Today, September 11, is never an easy day. It is often hard to imagine that more than a decade has passed since this tragedy. Many of the students who now visit the memorial were too young to process the events of September 11, 2001. As a result, it is the challenge and responsibility of those who do remember to inform and educate this generation.
Beyond necessary classroom and home discussions, the National September 11 Memorial provides a catalyst for conversation and reflection regarding September 11, 2001 and the events that preceded and followed. A visit to the actual site solidifies your discussions with a concrete experience and memory. Your students may not bear personal memories of that day, but they will certainly remember their visit to the September 11 Memorial.
Reflecting Pools: Two nearly square acre reflecting pools sit in the footprint of the twin towers. These reflecting pools feature the largest man-made waterfalls in North America.
Bronze Panels: Bronze panels around the edge of the memorial pool are home to the the names of every person who died in the 2001 and 1993 attacks, nearly 3,000 in total. Around the North Pool are the names from World Trade Center North (1,470 names), February 26, 1993 (6 names), and Flight 11 (87 names). Around the South Pool are the names of First Responder (441 names), World Trade Center South(694 names), Flight 77 (59 names), Pentagon (129 names), and Flight 175 (60 names).
Plaza: More than 400 swamp oak trees are planned for planting in the plaza. They will provide a burst of green in the center of the metropolis in the spring, shade in the summer, and bursts of color in the fall. The plaza has a “suspended paving system,” allowing for the sustainable growth of the trees. The paving system features loose soil for healthy tree growth, while still providing a safe walkway for visitors.

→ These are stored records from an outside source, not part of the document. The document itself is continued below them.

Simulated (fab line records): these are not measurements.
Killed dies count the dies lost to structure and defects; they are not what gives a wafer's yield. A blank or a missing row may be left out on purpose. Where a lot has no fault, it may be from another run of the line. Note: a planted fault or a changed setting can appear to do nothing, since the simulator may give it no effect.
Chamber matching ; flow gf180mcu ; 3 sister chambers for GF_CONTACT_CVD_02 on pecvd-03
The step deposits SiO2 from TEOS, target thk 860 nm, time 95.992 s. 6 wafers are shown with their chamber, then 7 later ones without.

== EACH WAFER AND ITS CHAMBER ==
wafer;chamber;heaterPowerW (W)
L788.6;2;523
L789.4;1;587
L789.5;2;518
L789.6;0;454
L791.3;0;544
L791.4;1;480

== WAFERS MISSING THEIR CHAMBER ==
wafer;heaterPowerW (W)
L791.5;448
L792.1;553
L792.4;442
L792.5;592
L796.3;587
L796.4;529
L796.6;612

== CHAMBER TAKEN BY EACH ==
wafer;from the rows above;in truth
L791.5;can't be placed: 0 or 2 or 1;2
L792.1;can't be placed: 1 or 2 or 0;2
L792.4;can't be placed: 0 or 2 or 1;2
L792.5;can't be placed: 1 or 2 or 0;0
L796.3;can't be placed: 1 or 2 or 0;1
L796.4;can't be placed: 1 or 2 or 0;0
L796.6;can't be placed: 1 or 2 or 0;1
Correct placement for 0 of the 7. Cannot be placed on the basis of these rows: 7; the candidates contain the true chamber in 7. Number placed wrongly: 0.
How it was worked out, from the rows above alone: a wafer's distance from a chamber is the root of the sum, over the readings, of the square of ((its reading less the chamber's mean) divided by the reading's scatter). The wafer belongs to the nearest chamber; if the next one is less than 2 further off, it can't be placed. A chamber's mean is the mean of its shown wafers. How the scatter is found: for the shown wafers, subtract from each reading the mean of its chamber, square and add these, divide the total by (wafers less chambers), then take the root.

Museum: Currently, the underground museum is not opened to visitors and the grand opening scheduled for September 2012 has been delayed. However, two enormous tridents are held in the large glass atrium of the museum pavilion and can be observed from the area of the memorial that is opened. These tridents are from the original façade of 1 WTC (North Tower).
Suggestions for Visiting with a Group:
- Although the memorial is free to visit, a reservation must be made for a timed ticket entry for groups of 16 or more. This is for two reasons, safety and respect. Construction is ongoing in the area. For the safety of the visitors, a tentative maximum capacity has been set. Secondly, visitor numbers are minimized to help maintain a level of peace and consideration for those reflecting on memories of loved ones.
- Arrive 15 minutes before your scheduled visit time. Late visitors cannot always be accommodated
- You do have to go through security to enter the memorial. To expedite the process, minimize the amount of baggage you are carrying with you.
- Reservations for your visit can be made up to 6 months in advance.
- Until the museum opens, there are no public restrooms at the site. Plan accordingly!
- Visiting the 9/11 Memorial: Pre-Visit Materials for the Classroom: Lesson plans aligned with common core standards produced by the National September 11 Memorial and Museum. Lesson plans cover introducing September 11 and introducing the 9/11 Memorial.
- PBS Teacher Resources on 9/11: Lesson plans produced by PBS for grades K-12 regarding peace, war, patriotism, and geography. These resources were compiled shortly after September 11, 2001, but continue to be a relevant resource for educators
- 9/11 Lesson Plans by sharemylesson: Lesson plans and powerpoint presentations developed by teachers for teachers regarding regarding discussions relevant to September 11, 2001.